Tenant of men’s fashion store in major shopping mall seeking consent to assign to electronic games retailer – Landlord refusing on ground that assignment and change of use would conflict with policy of reserving that part of the mall for fashion-related stores – Whether consent unreasonably withheld – Whether landlord’s views on tenant mix stemmed from a “policy” – Tenant seeking declaration of unreasonable refusal – Declaration refused

Under a lease granted in 1997 the plaintiff, trading under the name of Cecil Gee, occupied unit 41A Cameron Walk, located on the ground floor of the “Green Mall” of the Metro Centre, Gateshead. The plaintiff owned the freehold of the centre, which comprised some 360 shops and stores. Clause 3.16.1 of the lease restricted the use of the premises to the “permitted trade” or for the sale of such articles as the landlord approved of in writing, such approval not to be unreasonably withheld if, in the reasonable opinion of the landlord, such approval would be “consistent with the principles of good estate management having regard in particular to the distribution of retail trades within [the centre]”. The permitted trade was defined in terms of the sale or hire by retail of clothing, shoes, fashion accessories and associated items. By clause 3.23.3.1 assignment of the whole of the premises could not be effected without the landlord’s prior written consent, which was not to be unreasonably withheld or delayed. However, that proviso was amplified (in the manner allowed by section 19(1A) of the Landlord and Tenant Act 1927, as inserted by the Landlord and Tenant (Covenants) Act 1995) so as to permit the landlord to specify the circumstances in which withholding consent was reasonable. At all material times the majority of the shops in the near vicinity of the plaintiff’s unit were devoted to fashion-related trades.

In June and July 1998 the plaintiff applied for the defendant’s consent to: (a) the assignment of the unit to Game (Stores) Ltd; and (b) a corresponding change of use to the sale of computer games, computer hardware and software and related accessories. The applications met with the immediate disapproval of the defendant, whose solicitors, by letters dated 24 June and 2 July 1998, sent letters of formal refusal stating that the proposed use by the proposed assignee would be inconsistent with the defendant’s “tenant mix policy in this area of the centre”. The plaintiff sought a declaration that the consents had been unreasonably withheld, and argued that: first, no such policy existed; second, such a policy was, in any event, irrational; and, third, it was unreasonable to dismiss the applications in such a peremptory fashion.

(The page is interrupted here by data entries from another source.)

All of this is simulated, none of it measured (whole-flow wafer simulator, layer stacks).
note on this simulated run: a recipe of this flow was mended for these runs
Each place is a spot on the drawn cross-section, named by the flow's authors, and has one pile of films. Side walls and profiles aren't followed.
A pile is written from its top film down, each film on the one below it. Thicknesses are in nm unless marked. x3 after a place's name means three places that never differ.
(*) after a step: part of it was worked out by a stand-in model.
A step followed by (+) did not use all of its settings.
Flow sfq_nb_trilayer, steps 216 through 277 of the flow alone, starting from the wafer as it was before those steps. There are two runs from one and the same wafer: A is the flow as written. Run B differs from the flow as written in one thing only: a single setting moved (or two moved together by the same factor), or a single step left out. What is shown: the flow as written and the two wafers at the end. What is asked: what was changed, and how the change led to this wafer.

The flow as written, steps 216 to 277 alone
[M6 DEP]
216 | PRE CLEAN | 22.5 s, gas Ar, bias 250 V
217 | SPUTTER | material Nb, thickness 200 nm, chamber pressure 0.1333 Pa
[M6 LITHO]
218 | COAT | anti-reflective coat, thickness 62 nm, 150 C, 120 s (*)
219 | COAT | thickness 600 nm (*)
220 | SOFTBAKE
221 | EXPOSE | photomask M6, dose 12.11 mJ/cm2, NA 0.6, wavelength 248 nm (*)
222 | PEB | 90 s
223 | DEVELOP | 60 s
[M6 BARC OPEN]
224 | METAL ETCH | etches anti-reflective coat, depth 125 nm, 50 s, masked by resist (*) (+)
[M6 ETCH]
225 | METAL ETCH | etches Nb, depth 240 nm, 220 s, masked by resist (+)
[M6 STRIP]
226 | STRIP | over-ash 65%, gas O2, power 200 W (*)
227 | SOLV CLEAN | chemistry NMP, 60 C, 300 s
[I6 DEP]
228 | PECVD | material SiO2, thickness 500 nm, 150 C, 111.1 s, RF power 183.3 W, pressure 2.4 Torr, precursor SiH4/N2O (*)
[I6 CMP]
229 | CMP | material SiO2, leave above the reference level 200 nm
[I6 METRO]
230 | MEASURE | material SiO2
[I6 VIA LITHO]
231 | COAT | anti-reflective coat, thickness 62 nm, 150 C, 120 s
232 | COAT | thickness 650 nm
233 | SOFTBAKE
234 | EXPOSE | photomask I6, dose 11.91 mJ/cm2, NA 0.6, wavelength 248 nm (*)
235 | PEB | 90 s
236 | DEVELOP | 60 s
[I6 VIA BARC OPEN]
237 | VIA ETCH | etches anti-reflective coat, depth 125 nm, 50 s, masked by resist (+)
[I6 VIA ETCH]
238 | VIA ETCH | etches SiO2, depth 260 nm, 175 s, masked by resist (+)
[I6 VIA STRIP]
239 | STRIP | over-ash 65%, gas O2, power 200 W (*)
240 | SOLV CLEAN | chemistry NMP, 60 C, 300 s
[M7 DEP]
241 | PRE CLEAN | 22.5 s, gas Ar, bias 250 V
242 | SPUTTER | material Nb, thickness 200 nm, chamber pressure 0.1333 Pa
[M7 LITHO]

Held: The declaration was refused.

1. A relevant policy did exist. Although the defendant had a policy of attracting “anchor tenants”, fashion-related or otherwise, to strategic locations, the existence of such a policy did not preclude a limited policy in the shape of a management aim directed to the tenant mix in the part of the centre under consideration. On the evidence before the court there was undoubtedly such an aim, even though not enshrined in a formal policy document.

2. The fact that other centres, many much smaller, placed the highest priority on attracting anchor tenants did not of itself demonstrate that it was irrational to reserve that part of the Metro Centre for a particular area of retail activity. Given such a policy, it was not unreasonable to conclude that Game (Stores) would attract a clientele that was, for the most part, quite different from the shoppers who would seek out the fashion-related stores: International Drilling Fluids Ltd v Louisville Investments (Uxbridge) Ltd [1986] 1 EGLR 39 considered.

3. Little importance could be attached to the peremptory nature of the refusal. The challenge had to be directed at the reasons, rather than the way in which they had been reached: see Tollbench Ltdv Plymouth City Council [1988] 1 EGLR 79.

Derek Wood QC and Anthony Tanney (instructed by Eversheds) appeared for the plaintiff; Hazel Williamson QC and Carolyn Walton (instructed by Nabarro Nathanson, of Sheffield) appeared for the defendant.